With a record number of recent retail bankruptcies, and national waves of store closings, how is it that there are more malls being built or expanded? Construction on shopping centers and even on enclosed malls is at its highest level since the summer of 2008. Are real estate developers in denial?
No, they’re not. It’s just that in-person retail isn’t quite dead yet, and people and development have shifted to new parts of the country. They need shopping centers to come with them. Meanwhile, investors hope to squeeze more life out of the malls they still have, and that means renovations.
Bloomberg News reports that builders spent $1.6 billion nationwide in June 2017 on shopping center projects. Even spending on enclosed malls is up. Why?
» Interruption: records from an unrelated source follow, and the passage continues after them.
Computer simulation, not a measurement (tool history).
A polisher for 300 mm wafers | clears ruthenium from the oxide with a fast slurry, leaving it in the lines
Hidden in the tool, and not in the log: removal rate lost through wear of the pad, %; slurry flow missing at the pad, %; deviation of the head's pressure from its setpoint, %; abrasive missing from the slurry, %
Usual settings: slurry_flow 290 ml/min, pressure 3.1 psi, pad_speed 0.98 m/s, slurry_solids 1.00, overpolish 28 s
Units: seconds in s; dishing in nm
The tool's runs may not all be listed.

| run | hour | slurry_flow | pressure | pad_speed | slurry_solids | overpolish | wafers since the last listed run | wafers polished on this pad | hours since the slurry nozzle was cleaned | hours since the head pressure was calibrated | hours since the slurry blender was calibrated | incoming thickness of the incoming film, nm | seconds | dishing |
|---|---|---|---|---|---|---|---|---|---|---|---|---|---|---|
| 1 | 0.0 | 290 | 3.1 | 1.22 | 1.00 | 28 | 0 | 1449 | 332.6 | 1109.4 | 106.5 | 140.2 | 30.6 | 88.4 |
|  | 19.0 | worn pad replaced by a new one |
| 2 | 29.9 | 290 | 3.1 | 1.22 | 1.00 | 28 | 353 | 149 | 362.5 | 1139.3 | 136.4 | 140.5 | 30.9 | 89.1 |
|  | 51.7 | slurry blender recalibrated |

One possible reason is that mall developers are following customers, and building closer to urban centers instead of new exurban outlet malls. Land, labor, and materials all cost more in more densely populated areas, which is driving construction costs up even as builders aren’t really on a mall-making frenzy.
Another reason, which we’ve discussed on the site before, is that mall owners want us (shoppers) back. Some of that construction spending is on renovations meant to draw shoppers to do things other than shop.
“The experiential aspects of retailing and the provision of services that cannot be replicated through online sales, e.g. a dinner out, are driving investment in mall repositioning,” Sam Chandan of Chandan Economics, a real estate analytics firm, told Bloomberg News.
Changes to support that way of looking at malls could be making an old department store space appealing for three restaurants and a rock-climbing gym, or just updating décor.